Turkish students are preparing to become specialists in the design, operation, and engineering of nuclear power plants to start working at Turkey’s first nuclear power plant Akkuyu. This project is being implemented jointly by Turkey and Russia. On March 10 this year, the presidents of the two countries launched the construction of the third power unit of Akkuyu NPP.
Nurberk Sungur is one of the students studying at Peter the Great St. Petersburg Polytechnic University to become a nuclear power specialist and start working at the nuclear power plant in the future. To date, over 180 students from Turkey have already been trained under the Akkuyu Nuclear Power Plant training program. The program is implemented on the basis of the National Nuclear Research University MEPhI and the Institute of Energy of SPbPU.

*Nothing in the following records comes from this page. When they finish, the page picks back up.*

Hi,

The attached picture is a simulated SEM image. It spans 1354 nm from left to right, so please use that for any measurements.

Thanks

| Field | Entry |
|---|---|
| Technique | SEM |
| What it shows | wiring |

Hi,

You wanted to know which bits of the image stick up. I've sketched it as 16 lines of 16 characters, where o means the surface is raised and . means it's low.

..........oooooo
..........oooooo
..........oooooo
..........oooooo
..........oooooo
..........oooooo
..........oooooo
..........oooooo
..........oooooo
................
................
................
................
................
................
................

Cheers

“It is not easy to study. We understand all the responsibility we have, and we are preparing to apply all the knowledge gained at Polytechnic University in practice,” says Nurberk Sungur. In 2020, Nurberk was one of 100 female students awarded scholarships by the International Atomic Energy Agency (IAEA) as part of a special program named after Maria Skłodowska-Curie. “Like Maria Skłodowska-Curie, I was born on November 7. That says a lot,” jokes Nurberk Sungur. In 2015, the girl passed a difficult selection for the Akkuyu NPP training program in Turkey, learned Russian, and studied nuclear power for one semester under the academic mobility program at Politecnico di Milano, a partner university of SPbPU.
The future nuclear power plant will consist of four power units with reactors with a total capacity of 4,800 Megawatts – this amount of energy can fully supply such a huge metropolis as Istanbul, where more than 15 million people live and work.